Create the configuration file at prometheus/prometheus.yml. This tells Prometheus to scrape your Django app every 15 seconds.

# prometheus/prometheus.yml

global:
  scrape_interval: 15s
  evaluation_interval: 15s

rule_files:
  - "alert_rules.yml"

alerting:
  alertmanagers:
    - static_configs:
        - targets: ["localhost:9093"]

scrape_configs:
  - job_name: "django"
    metrics_path: /metrics
    static_configs:
      - targets: ["localhost:8000"]
        labels:
          environment: "development"
          service: "django-app"

Step 2: Download and Start Prometheus

Download the latest Prometheus release for your platform from the official downloads page. Extract the archive and run it with your config file. Make sure to have the correct path for Prometheus, and its config file while running, if possible keep them in the same folder.

# Start Prometheus
./prometheus --config.file=prometheus.yml --web.enable-lifecycle

Prometheus will log Server is ready to receive web requests when it starts successfully.

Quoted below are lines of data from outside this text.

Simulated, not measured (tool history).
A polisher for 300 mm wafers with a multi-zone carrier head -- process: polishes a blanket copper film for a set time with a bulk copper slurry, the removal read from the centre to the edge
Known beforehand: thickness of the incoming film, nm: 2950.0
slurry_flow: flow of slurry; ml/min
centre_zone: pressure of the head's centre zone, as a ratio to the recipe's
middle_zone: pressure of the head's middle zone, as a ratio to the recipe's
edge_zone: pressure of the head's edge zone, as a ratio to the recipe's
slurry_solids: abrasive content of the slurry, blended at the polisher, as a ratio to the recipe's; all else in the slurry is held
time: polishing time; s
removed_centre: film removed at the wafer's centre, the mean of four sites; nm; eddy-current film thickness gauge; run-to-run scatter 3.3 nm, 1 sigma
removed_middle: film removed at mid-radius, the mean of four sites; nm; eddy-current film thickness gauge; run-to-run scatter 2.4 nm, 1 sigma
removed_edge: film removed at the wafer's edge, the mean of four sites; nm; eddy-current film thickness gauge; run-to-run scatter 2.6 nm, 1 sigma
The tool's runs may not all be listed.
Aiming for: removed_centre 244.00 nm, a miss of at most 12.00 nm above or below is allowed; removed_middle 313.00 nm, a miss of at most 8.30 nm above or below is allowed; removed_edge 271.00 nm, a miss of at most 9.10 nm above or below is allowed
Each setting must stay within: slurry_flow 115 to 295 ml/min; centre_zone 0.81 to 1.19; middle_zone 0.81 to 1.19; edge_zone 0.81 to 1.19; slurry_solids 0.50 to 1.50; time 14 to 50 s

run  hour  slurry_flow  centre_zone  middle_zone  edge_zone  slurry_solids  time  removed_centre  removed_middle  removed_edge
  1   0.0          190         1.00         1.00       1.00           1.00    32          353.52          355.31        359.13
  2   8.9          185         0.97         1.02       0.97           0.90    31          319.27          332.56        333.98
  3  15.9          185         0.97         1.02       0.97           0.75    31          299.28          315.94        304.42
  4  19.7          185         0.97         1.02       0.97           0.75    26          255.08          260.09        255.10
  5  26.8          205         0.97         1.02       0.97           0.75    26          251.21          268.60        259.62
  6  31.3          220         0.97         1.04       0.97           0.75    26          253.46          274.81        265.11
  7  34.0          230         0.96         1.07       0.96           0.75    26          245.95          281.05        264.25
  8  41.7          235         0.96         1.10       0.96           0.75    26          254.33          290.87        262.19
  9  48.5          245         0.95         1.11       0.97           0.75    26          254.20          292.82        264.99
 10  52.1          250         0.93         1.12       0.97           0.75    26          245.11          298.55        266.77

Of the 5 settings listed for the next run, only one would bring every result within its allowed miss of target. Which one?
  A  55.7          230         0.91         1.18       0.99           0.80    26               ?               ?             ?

Step 3: Verify the Scrape Target

Open http://localhost:9090/targets in your browser. You should see the django job listed with a state of UP. If it shows DOWN, check that your Django server is running on port 8000.

Prometheus UI displaying the Django scrape target at metrics endpoint with status UP and recent scrape time.
Prometheus target health page showing the Django metrics endpoint up and successfully scraped

Visualizing Django Metrics in the Prometheus UI

Prometheus ships with a built-in expression browser at http://localhost:9090/graph. While it is not a full dashboarding tool, it allows you to query and inspect your Django metrics directly.

Useful PromQL Queries

Paste these into the Prometheus expression browser to start exploring your Django metrics. Click the Graph tab after running any query to see a time-series chart. You can adjust the time range with the controls above the chart.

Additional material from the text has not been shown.